His first three novels, Death in the Age of Steam, Quarrel With the Foe and Victim Impact, were set in three different time periods. In his fourth, Fire on the Runway, published by Dundurn this spring, he returns to the 1920s, and the milieu and characters of Quarrel With the Foe.


How important is research to a mystery writer? It’s fiction, so can’t you just make it all up? People read historical fiction to learn something about earlier times. Some writers say they

Do you base your principal characters on real people you know or have read about? My main characters have multiple sources, not all of which I’m aware of. The only single source character in the Shenstone series is the University of Toronto chemistry professor who does forensic analysis for the police. The character I have called Dalton Linacre is based in appearance and opinions on the real-life Joslyn Rogers. There was no need to create a composite character: the historical Rogers was a one-man crime lab and simply couldn’t be improved upon.

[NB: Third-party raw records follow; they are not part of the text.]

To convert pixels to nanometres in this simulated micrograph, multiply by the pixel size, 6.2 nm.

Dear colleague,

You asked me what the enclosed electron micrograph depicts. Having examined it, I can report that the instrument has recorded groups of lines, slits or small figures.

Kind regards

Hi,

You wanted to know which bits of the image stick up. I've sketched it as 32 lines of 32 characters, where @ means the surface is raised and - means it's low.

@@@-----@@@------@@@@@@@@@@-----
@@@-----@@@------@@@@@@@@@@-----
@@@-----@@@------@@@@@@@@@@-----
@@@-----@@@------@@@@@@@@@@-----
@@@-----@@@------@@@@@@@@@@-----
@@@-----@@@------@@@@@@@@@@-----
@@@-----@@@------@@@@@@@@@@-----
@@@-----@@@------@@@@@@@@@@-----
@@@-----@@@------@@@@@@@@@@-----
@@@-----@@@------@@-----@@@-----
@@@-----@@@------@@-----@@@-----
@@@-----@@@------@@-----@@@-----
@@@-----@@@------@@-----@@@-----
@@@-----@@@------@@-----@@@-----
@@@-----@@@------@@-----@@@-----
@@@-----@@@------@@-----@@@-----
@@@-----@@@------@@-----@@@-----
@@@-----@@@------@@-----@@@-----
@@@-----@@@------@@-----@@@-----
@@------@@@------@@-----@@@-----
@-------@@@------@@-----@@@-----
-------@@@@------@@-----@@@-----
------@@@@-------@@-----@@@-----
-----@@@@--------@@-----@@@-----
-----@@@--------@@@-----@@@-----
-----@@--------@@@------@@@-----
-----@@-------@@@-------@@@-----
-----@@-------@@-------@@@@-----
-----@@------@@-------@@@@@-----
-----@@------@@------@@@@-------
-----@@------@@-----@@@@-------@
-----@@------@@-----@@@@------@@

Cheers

Many people can imagine writing a short story. But a novel is such a big project, tens of thousands of words. Where and how do you begin? With a plot outline? I begin with a lot of reading and journal entries on what I read. Not just facts, but the plot and character ideas sparked by them. When I think I have enough for a novel, I try to get down a first draft as quickly as possible. The second draft will be slow and painstaking, and may end up very different from the first draft. I think I would find a plot outline confining. Ideas come while I write: I’d either have to stifle them or keep changing the outline.


How do you deal with criticism of your writing? Are you open enough – and tough enough – to benefit from editors’ and readers’ suggestions? Writers are more often ignored than criticized, so I appreciate anyone who takes the trouble to make suggestions. You do have to toughen up a bit and realize that it’s your skill that’s being dissected, not your soul. And you can choose which readers to listen to closely. The publisher’s editors are a different matter. They have to be listened to. I try to accommodate them where I can and push back in the few instances where I feel I must.

Is there a single piece of advice you’d give someone who wants to write crime fiction? Read the kind of book you want to write. Don’t be afraid of being influenced. Your individuality isn’t that fragile.

What actor would you like to play Paul Shenstone in a movie adaptation of the book, and why? I didn’t conceive of Paul with a particular actor in mind. But how about Joseph Gordon-Leavitt? He’s the right age, has demonstrated his crime movie chops in the films Looper, Brick and Premium Rush. And, without being too pretty, he’s handsome enough to interest women.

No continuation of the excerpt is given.